Wells Fargo plans to petition for a new trial and, if unsuccessful, to appeal the case to the state Court of Appeals.
After deliberating for two days, a Monterey County Superior Court jury on Wednesday awarded strawberry grower Garth Conlan $10 million in compensatory damages and $50 million in punitive damages. Conlan must pay $5.35 million he still owes the bank.
“We were very surprised by the award,” said Trautman, an attorney with the San Francisco firm of Brobeck, Phleger & Harrison. “I didn’t think this was a liability case and certainly not a punitive damages case.”
After the verdict, Conlan, 52, said he was glad that the trial was over because the whole affair had been a “very bad experience.”
“It’s not the money,” Conlan said. “It’s the vindication for me.”
William Lukens, Conlan’s attorney, said the jury’s verdict sent banks a message that “when you’re a large bank dealing with a customer, you should never act with vengeance.”

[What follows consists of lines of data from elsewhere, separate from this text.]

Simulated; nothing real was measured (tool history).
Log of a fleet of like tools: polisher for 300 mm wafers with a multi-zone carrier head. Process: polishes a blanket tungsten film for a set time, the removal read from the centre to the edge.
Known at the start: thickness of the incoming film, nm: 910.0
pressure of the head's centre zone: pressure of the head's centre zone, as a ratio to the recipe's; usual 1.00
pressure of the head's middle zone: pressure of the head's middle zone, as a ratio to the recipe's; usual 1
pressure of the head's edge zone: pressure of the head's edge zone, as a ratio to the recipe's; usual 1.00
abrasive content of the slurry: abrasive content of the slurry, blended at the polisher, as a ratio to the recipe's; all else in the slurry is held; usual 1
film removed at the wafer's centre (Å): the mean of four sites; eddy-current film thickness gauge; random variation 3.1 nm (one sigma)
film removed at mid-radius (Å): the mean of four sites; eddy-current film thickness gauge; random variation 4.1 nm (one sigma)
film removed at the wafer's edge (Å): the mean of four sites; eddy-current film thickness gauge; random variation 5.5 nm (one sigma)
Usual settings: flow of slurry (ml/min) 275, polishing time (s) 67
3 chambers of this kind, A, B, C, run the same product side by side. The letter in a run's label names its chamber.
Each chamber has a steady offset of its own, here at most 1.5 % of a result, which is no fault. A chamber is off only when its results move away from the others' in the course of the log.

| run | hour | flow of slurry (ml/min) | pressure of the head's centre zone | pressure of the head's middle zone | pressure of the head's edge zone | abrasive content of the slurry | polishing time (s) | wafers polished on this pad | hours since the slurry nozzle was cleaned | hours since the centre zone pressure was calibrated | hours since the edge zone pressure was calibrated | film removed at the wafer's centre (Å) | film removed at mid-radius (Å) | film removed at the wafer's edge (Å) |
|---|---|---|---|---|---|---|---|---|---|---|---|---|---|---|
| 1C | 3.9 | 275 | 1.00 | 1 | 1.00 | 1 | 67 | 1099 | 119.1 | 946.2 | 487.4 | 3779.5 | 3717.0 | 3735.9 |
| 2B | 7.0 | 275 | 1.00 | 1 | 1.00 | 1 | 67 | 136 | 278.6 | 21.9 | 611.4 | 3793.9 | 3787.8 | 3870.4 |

“This is certainly one of the largest awards that I’m aware of, but it’s reflective of the wrong done here,” Lukens said.
Conlan filed a $100-million suit against Wells Fargo on Nov. 7, 1985, alleging fraud, breach of contract and intentional infliction of emotional distress in connection with an $8-million loan he received in 1982 at Well Fargo’s regional banking office in Salinas, Calif.